Business Times: Singapore Exchange Ltd (SGX) unveiled an agreed A$8.4 billion (US$8.3 billion) takeover offer for Sydney-based ASX Ltd today to create Asia’s fourth-largest stock exchange.
SGX offered a combination of A$22.00 in cash plus 3.473 of its own shares, valuing ASX shares at A$48.00 each – a 37 per cent premium to their last trade on Friday.
It faces several hurdles, including needing Australia’s parliament to lift a 15 per cent ownership cap on ASX and Foreign Investment Review Board (FIRB) approval of the deal.
Shares in ASX spiked as much as 25 per cent to A$43.89 after it resumed trade, still well short of a record high of A$61 in early 2008, and were up 20 per cent at 0330 GMT.
SGX shares fell as much as 6.7 per cent and last traded down 5 per cent at S$9.06.
SGX said it had secured an 18-month bridging loan to finance the deal and would not be raising equity ahead of the purchase, expected to complete in the second quarter of 2011.

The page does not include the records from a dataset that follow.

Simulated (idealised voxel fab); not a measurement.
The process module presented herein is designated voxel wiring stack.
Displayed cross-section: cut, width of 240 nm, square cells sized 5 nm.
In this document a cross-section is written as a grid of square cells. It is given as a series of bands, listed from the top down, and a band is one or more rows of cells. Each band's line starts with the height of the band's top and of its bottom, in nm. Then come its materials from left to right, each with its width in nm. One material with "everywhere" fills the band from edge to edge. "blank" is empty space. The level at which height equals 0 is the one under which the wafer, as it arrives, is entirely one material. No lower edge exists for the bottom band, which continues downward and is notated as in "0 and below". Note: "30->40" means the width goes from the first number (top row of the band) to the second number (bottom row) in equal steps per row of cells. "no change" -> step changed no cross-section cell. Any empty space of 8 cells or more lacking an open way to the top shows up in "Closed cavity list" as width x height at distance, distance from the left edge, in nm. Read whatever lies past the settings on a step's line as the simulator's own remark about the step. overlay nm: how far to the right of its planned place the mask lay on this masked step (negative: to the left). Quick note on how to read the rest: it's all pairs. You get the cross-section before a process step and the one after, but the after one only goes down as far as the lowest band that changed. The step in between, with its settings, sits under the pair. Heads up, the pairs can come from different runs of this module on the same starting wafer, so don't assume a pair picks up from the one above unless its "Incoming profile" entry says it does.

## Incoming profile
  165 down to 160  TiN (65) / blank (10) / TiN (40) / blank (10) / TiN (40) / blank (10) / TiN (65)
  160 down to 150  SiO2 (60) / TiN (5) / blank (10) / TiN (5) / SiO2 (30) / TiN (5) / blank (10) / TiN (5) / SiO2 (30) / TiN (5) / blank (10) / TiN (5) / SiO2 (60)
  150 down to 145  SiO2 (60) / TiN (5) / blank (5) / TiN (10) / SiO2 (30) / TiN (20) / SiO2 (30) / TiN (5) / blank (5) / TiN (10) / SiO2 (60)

My two cents: It appeared the news is not well received, some people feel the takeover price was too high and markets are concerning about the regulatory issues.
Investors should bear in mind that in Merger and Acquisition, the taking over party (SGX) price will drop and the taken over (ASX) price will rise. as shown above.
Be very careful when you are catching a falling knife.